UNITED NATIONS, May 21 (IslamOnline.net & News Agencies) – In a yet another sign of the international community’s unwillingness to give the Anglo-American "occupying power" a free hand in running Iraq, the U.N. Security Council decided late Tuesday, May 20, to postpone a voting on a U.S.-brokered draft resolution on lifting international sanctions imposed on Iraq pending further changes.

With Washington and London offering new concessions to opponents of the draft, a vote was put off until at least Thursday, May 22, reported Agence France-Presse (AFP).

"In light of some of the issues, there are some changes the co-sponsors are willing to consider," U.S. Ambassador John Negroponte admitted.

He rejected a request to set a 12-month limit to the occupation of Iraq by U.S. and British forces, with any extension requiring U.N. Security Council approval -- in effect giving a veto to war opponents France and Russia.
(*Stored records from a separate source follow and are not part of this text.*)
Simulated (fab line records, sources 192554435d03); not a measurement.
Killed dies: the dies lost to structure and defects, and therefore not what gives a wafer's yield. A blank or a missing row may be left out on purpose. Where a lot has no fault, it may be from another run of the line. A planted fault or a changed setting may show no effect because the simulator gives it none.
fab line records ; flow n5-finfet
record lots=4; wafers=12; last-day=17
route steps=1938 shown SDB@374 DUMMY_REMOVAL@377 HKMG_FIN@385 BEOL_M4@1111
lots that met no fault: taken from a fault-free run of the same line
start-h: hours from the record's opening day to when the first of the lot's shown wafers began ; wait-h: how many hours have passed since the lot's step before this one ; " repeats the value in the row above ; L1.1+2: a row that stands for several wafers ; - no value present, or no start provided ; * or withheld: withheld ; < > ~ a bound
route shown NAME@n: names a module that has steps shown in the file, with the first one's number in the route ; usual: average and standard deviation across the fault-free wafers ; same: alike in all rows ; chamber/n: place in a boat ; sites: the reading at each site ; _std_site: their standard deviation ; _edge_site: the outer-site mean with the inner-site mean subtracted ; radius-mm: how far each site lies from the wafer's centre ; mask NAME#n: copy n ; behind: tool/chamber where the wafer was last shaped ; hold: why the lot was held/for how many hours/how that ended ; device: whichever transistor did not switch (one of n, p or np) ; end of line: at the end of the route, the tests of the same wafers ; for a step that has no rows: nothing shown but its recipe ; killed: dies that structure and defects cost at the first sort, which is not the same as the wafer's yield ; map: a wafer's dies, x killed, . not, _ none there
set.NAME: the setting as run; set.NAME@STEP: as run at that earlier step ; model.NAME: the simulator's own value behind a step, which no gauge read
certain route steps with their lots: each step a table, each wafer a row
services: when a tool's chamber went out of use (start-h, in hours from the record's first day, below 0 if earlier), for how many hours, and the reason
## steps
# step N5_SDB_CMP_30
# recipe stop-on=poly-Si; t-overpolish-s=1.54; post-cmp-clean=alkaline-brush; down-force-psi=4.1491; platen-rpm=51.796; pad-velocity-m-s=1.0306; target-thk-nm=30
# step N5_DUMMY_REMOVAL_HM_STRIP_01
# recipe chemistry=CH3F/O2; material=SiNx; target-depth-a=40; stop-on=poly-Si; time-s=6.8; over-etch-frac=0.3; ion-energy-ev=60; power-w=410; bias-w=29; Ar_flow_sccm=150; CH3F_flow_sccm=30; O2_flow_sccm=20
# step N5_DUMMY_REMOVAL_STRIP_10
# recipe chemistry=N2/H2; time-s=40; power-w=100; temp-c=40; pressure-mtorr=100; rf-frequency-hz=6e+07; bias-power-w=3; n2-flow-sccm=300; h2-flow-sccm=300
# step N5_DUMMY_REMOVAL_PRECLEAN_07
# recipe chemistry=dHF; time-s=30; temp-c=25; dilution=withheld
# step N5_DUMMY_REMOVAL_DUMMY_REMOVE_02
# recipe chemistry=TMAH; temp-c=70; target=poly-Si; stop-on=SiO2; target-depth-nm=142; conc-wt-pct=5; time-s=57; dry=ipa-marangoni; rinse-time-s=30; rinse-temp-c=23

"We would not agree to that kind of a limitation," Negroponte said.

During Tuesday's four-hour debate, members raised numerous questions and made numerous demands for changes to the 15-page text, BBC News Online quoted diplomats as saying.

Human Rights Watch has said the draft fails to protect human rights inside Iraq and  the international financier, George Soros, says it gives excessive powers to the occupying powers.

The draft submitted on Tuesday was already a revised version of America's original text, which prompted objections by other powers last week.

If adopted, the draft would immediately lift the economic sanctions imposed on Iraq after it invaded Kuwait in August 1990 and would place Iraq's oil revenues into a development fund to be spent at the direction of the U.S.-led occupying forces.

Clarifications Needed

Neither Negroponte nor British Ambassador Jeremy Greenstock would say what further concessions would be offered to get the proposal approved, but Russian Ambassador Sergei Lavrov pointed to three questions on which his government wanted clarification.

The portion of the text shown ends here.